The bubble crowd is going off the tracks by merely looking at yields in isolation.

MINYANVILLE ORIGINAL Income investors are now getting the very last message they want at a time when the hunt for yield is so frustrating because US government bonds pay so little, or nothing at all, after inflation.

Commentators are throwing around the dreaded "B word." As in, high-yield bonds are in a bubble. Yikes.

Getting a mere .7% yield on a 5-year US treasury bond is bad enough. But who wants to be the person who buys an asset class, high-yield bond, when it's in a bubble?

Well, calm down. The high-yield "bubble analysis" is incorrect because it's way too superficial, believes one bond fund manager who is well worth listening to since his fund has handily beat competitors for the past five years.

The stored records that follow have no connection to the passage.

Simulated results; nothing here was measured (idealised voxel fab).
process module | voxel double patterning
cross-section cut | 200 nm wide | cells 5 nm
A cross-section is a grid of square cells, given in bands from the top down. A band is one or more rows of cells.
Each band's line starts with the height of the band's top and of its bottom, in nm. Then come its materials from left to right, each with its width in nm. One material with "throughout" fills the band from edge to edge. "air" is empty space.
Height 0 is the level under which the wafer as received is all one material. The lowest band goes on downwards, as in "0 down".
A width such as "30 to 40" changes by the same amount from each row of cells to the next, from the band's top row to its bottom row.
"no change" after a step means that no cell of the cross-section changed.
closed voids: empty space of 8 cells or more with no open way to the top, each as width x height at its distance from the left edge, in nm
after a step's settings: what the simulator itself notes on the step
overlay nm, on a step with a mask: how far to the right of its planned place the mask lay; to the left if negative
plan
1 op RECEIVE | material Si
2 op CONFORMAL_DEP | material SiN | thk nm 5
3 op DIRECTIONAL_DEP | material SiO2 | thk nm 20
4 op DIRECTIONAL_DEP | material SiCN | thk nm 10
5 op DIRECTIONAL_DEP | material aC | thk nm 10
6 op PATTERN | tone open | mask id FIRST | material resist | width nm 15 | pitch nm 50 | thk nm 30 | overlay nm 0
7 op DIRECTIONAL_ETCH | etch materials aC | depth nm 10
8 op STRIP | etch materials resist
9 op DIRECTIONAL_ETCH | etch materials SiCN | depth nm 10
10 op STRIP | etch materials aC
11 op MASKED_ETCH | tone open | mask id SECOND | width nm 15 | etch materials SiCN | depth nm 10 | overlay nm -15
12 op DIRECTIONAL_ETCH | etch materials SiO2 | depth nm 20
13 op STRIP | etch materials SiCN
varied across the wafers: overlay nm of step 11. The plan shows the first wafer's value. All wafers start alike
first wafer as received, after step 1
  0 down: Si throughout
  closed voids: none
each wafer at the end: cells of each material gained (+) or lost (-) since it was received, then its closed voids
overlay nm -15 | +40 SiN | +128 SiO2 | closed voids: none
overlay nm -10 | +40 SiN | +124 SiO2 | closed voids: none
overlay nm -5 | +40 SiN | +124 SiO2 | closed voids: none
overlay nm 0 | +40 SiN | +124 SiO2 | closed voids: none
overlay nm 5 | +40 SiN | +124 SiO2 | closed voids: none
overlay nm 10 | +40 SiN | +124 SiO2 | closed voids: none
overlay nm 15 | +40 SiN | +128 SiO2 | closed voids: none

"I don't believe we are in a bubble," says Paul Ocenasek, who co-manages the Thrivent High Yield Fund (LBHYX). The fund has bested competitors by 1.37% per year over the past five years, according to Morningstar, by returning an annualized 8.4% per year.

The bubble crowd is going off the tracks by merely looking at yields in isolation, pointing out that the Barclays Capital High Yield Bond Index now pays a 6.8% yield, which is about as low as it's ever been. This means, in their view, that high-yield bond prices are so exceptionally high, and thus the yields so low, that they have to be in bubble territory.

But as with anything in the markets, context is key. And the context here shows that the 6.8% yield doesn't really prove that high-yield bonds are in bubble territory, reasons Ocenasek, whose Thrivent High Yield Fund has returned 10.7% to date, and currently yields 7%.
  • First, consider the high-yield spread over the yield on 10-year treasuries. At 5.7 percentage points, it is above the long-term average of 4.7 percentage points. In other words, it is not nearly as low as you would expect it to be in a high-yield "bubble." High-yield spreads over treasuries decline, signaling a possible bubble, whenever high-yield bonds are bid up relative to treasuries. That lowers returns on high-yield bonds and narrows the spread. But we don't see that now. And that 5.7 point spread is not even nearly as low the spread you see during high-yield bull markets. That spread was a mere 2.7 percentage points during the 2007 bull market in high yield.
  • Next, that spread to treasuries is actually pretty high, historically speaking, given the low default rates on high-yield bonds. The default rate is now at 2.5%, says Ocenasek, compared to a long-term median of around 4%. Given the historically low default rate, the high-yield spread over treasuries should be more like four percentage points, instead of the current 5.7, he says. "The spread is above its long-term average, and the default rate is below its long term average," says Ocenasek. In short, not the stuff that bubbles are made of.